First a little background.
I’m working on a generative music project with a friend of mine. I am trying to use Renoise to generate MIDI data and send it to various softsynths and a few external synths; some of the DSP devices and routing options in Renoise were absent from my primary DAW, so I figured I’d give the Renoise demo a try. Since the majority of my time producing music has been spent in Ableton Live, just opening Renoise for the first time was a bit of a shell shock. />/>
Anyhow, I’ve managed to accomplish what I initially set out to do (sort of). Namely, using the random waveform in the Meta/*LFO DSP to modulate various parameters in my synthesizers. My problem is that I cannot seem to figure out the relationship between LPB and the LFO device’s LPC value when the random waveform is selected. I was assuming that the random waveform operates in a sample & hold fashion; if this is the case, there seems to be some discrepancy between the value I have set for LPC and what the oscillator actually does.
Here’s what’s happening:
I started a new “song” and configured an *LFO device to modulate CC19 in an *Instr. MIDI Control device. CC19 corresponds to the filter cutoff frequency of an external synth, and it is very obviously functioning. The filter cutoff frequency jumps all over the place (exactly what I’m looking for) and it sounds fantastic.
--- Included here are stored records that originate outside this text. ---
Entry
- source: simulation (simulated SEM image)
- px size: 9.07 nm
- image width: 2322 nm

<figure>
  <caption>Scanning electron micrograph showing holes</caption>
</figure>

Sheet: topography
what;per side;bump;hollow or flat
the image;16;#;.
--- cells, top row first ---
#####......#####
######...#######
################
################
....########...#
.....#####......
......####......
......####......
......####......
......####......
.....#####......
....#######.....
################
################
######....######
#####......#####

I left the LPB setting at 4 since I won’t be using Renoise for sequencing and I figured it won’t affect me until I have to ReWire it to Ableton. My problem is that if I set the LPC in the *LFO to 2.00 (which I figured would correspond to a new value being sent on every 1/8th note, since my LPB is set to 4), the sound changes much more rapidly; perhaps 1/64? It moves so quickly that it’s really hard to tell, even if I decrease the BPM to something low like 60. I can only get the *LFO to change the sound on every 1/8th note by changing the LPC to 16.00, but if I select a different waveform (such as the sine), an LPC setting of 2.00 modulates the CC parameter at exactly right frequency.
Can anyone explain to me how the random waveform functions, compared to the other waveforms in the *LFO device?
Does it operate on the same principle as a S&H circuit, or am I completely wrong about that?
Is there another, better/simpler way to do what I’m trying to do with a different DSP device? Perhaps one that functions more like an S&H circuit?
Thanks for reading the wall of text. Any input is greatly appreciated.
I can understand your perplexity, but before I reply I would like to give a look at an example XRNS file about this issue.
if you rightclick any DSP slider (in your case, the LFO “frequncy” slider), it will write automation for that slider, so you could use this technique to record a song with different frequency values to show the problem
The LFO is a wonderfully simple and powerful device, but it does have a few limitations.
One of these are the rate/tempo, it can go infinitely slow (well, literally it is stopped then), but it cannot go any faster than 1 line per cycle (LPC).
The random mode, however, change it’s stepped value 8 in a rate times of any of the other waveforms (I think it’s random, not S&H)
I guess this is a decision which was made to make it easier to approximate “noise”, without having to raise the overall project tempo.
Check out the “custom” mode if you want full control of the waveform, or higher time resolution
Hey, you found me! Thanks for recommending Renoise. It’s very different from what I’m used to (coming from music-making easy mode, Ableton), but I’ve been having a lot of fun with it so far. Kinda wish I’d known more about this program when I was going through my chiptune phase in high school, haha.
…and thanks for the link, too. I’ll be trying out Psymachine as soon as I get back home to all my gear. In combination with the random LFO, this sounds like exactly what I need to get some of the sounds I’m after.
Edit: D’oh. Looks like I can’t use Psymachine. It’s a Windows executable and I’m running OS X. Oh well.
I’ll mostly be running Renoise as a ReWire slave inside of Ableton, and as it stands I can get some pretty interesting semi-random melodies using the MIDI effects that ship with Live.
Something I’ve done in the past is to use a custom LFO, then draw 2 cycles of the desired waveform into the envelope. This essentially doubles the overall speed of the LFO, so you must also compensate for this when automating the frequency.
Another approach is to simply double your song’s LPB, although your song/pattern structure may not allow for this.